Would you buy a house that smelled like cat pee...

Nope we looked at ahouse that was the perfect floorplan but needed updating and smelled of cat urine in the basement. Passed the 1st time. it went to forclosure because they couldn't sell. A builder bought and did it up fabulous but could not get the smell out of the basement. He tried everything including sealing the concrete the smell stayed. It ended up being on the market for over 2 years and he dropped $200,000 off asking price it sold for even less than that. He sold for about $20,000 more than he paid but he put in new kitchen TOL w/ granite, baths, windows, roof, doors, siding, electrical,furnace but the smell couldn't be overlooked. So we passed the 2nd time as well.

:eek: Wow, that's crazy.
 
Unless the house was free and I was going to tear it down. Otherwise no. I would not buy any home that stunk of animal or smoke.
 
When we were last looking at houses - it was in an area where there has been flooding in the past. We could always count on DS (who isn't shy at all) to holler "It STINKS in here"! The realtor finally stopped showing us homes with any smell.
 
That's an easy one-Never. If it had been an easy fix, they would have taken care of it.

I'm a cat owner. I am extremely sensitive to cat smells. I scoop the box 1-2x a day.....and I've sold, oh, 6 homes in the past. I just won't allow any home to develop any odor. Never know when we're going to get transferred.

Cat smells are simple to prevent...but once they are allowed to stay, hard to get rid of. :goodvibes
 

Yes, if I could get a substantial reduction that would cover the cost of mitigating the odor. When anyone replaces carpeting, they should replace the padding anyway, because after a time it looses it effectiveness. Subflooring can be roller painted with Kilnz (sp) to seal the odor in. It is effectively an oil based sealant. Same should be true of cement.


We bought our current house in 2004. It REEEEEKED of cat urine. It was DH's aunts house and she let her cats/dog use the DINING ROOM as a litter box. We got the house SUPER cheap (wonder why) otherwise we wouldn't have bought it.

Anyway, we ripped up all the carpeting, the padding, etc (had 20 years (thats how old their cat was!) of cat pee soaked in.)

The hardwood underneath was trashed...warped.

We scrubbed it up really good, replaced what we could ($$), and put KILZ over the top of it.

VOILA! Perfect!

So - if you can get the house SUPER CHEAP, and have them give you $$ for new carpet/padding/KILZ, I would do it.
 
Not unless it was really, really cheap and I could afford to rip up the floors if I had to.
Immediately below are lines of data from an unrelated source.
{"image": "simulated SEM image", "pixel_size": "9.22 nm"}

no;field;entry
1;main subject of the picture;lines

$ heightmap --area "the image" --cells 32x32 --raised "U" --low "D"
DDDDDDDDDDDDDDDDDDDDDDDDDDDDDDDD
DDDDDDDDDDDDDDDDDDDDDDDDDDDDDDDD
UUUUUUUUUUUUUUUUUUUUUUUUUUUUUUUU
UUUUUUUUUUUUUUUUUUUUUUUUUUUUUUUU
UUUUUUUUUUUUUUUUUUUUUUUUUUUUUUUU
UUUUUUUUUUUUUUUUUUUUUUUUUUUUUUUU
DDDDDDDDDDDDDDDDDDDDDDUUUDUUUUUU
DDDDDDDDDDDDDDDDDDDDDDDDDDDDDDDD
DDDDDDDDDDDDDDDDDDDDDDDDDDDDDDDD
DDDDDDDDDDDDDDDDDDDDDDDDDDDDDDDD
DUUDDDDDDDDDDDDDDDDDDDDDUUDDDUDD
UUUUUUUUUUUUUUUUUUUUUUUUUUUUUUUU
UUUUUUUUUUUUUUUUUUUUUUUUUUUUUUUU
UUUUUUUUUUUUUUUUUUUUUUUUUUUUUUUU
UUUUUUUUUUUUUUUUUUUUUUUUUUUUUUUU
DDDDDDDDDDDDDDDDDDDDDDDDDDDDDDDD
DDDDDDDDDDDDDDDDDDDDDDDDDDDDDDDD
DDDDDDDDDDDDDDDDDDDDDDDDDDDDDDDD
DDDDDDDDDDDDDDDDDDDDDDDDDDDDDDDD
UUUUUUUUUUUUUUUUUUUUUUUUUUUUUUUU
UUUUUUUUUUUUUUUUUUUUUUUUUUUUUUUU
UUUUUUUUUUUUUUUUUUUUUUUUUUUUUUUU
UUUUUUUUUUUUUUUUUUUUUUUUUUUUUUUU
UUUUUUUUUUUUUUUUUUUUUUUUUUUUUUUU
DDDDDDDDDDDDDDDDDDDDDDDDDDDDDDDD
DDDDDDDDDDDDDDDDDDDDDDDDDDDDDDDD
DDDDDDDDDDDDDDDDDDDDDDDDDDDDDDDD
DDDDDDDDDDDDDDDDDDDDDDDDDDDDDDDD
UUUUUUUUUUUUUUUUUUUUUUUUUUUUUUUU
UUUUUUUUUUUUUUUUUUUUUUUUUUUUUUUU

When we bought our house we saw the house in March but didn't close until September. I don't think the previous owner cleaned in those months. When we got the keys after closing there was dog hair everywhere. When it rained the house stunk of dog. It took weeks of cleaning before moving in to get it clean and not smelling like dogs.
You didn't do a final walk-thru before closing? That is customary everywhere I've lived. I would think that the house not being in the condition you had agreed to purchase it in could have nulled the contract.
 
No way. When we were house hunting, we walked out of every house that smelled of pets or smoke. I have to breathe and my home is my safe zone.
 
You didn't do a final walk-thru before closing? That is customary everywhere I've lived. I would think that the house not being in the condition you had agreed to purchase it in could have nulled the contract.

We did but all the hair everywhere wasn't noticeable with the furniture still in it. We didn't notice the smell until it was damp a rainy.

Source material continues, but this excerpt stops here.